A RAIL boss has accepted West Yorkshire passengers are not getting an “improving service” despite fares rising by an average of 8%.
James Lewis, chairman of West Yorkshire Metro, said a deal done with the Government on new rolling stock had forced the rise.
Mr Lewis said the costs of six trains bought in 2006 have been subsidised by fares.
A season ticket from Leeds to Wakefield will now cost £908, up from £840.
“People are paying high prices but are not seeing an improving service. I know this is a frustration”, said Mr Lewis. Northern Rail, which runs the franchise service, partnered with West Yorkshire Metro, the passenger transport executive and development agency, Yorkshire Forward, all signed the deal to bring extra trains to the network. The deal we did with Department For Transport was train fares would rise for slightly higher than the national average to pay for that investment”, said Mr Lewis. A spokeswoman for Northern Rail said the firm acknowledged “these are difficult financial times”.
“This is why we will continue to work with the Government and the wider rail industry to drive down the cost of running the railway to provide better long-term value for money for passengers and taxpayers”, he said.
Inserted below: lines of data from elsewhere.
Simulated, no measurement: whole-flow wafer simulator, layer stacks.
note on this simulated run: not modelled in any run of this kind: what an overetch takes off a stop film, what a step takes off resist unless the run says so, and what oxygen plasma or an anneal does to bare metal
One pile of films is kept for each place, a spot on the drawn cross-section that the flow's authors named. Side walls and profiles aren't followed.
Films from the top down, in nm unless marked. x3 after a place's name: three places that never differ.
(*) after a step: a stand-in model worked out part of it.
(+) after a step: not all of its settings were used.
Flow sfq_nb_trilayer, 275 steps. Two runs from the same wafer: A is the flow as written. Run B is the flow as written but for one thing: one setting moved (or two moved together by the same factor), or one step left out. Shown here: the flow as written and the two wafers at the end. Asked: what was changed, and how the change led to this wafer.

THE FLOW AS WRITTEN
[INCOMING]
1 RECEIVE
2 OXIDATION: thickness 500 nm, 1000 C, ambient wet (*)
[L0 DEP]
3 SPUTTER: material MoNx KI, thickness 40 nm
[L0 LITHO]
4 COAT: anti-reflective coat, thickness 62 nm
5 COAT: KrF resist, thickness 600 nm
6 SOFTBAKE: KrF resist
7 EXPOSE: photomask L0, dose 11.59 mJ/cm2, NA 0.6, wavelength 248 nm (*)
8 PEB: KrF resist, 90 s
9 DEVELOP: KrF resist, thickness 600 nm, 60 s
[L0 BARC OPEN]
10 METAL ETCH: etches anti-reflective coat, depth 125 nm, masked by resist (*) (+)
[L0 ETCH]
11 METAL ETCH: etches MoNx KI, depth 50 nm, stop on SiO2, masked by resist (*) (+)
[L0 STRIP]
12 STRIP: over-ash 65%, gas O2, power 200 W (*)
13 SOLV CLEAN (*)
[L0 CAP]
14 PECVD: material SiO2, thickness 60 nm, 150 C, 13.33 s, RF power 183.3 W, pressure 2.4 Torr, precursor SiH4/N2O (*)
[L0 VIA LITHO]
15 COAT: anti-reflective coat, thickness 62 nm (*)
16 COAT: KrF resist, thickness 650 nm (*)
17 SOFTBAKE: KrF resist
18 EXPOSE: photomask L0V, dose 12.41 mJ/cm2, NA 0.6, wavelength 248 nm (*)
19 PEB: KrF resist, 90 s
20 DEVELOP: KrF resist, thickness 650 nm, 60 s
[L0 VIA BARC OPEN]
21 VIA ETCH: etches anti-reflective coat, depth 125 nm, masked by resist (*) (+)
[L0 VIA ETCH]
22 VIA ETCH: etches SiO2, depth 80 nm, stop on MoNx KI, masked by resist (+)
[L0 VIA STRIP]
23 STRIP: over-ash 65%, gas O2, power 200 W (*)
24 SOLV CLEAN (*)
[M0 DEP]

Commuters returning to work after the festive break will be urged to tell the Government exactly what they think of the above-inflation rail fare rises they are having to pay for 2012. The Campaign for Better Transport (CBT) is inviting rail travellers to contact the Treasury by tweets, text messages or phone calls so they can show Chancellor George Osborne their anger at the increases.
From yesterday, regulated fares, which include season tickets, have risen by an average nationally of 6%, but some commuters are paying as much as 10.6% more for their annual tickets than they did in January, 2011.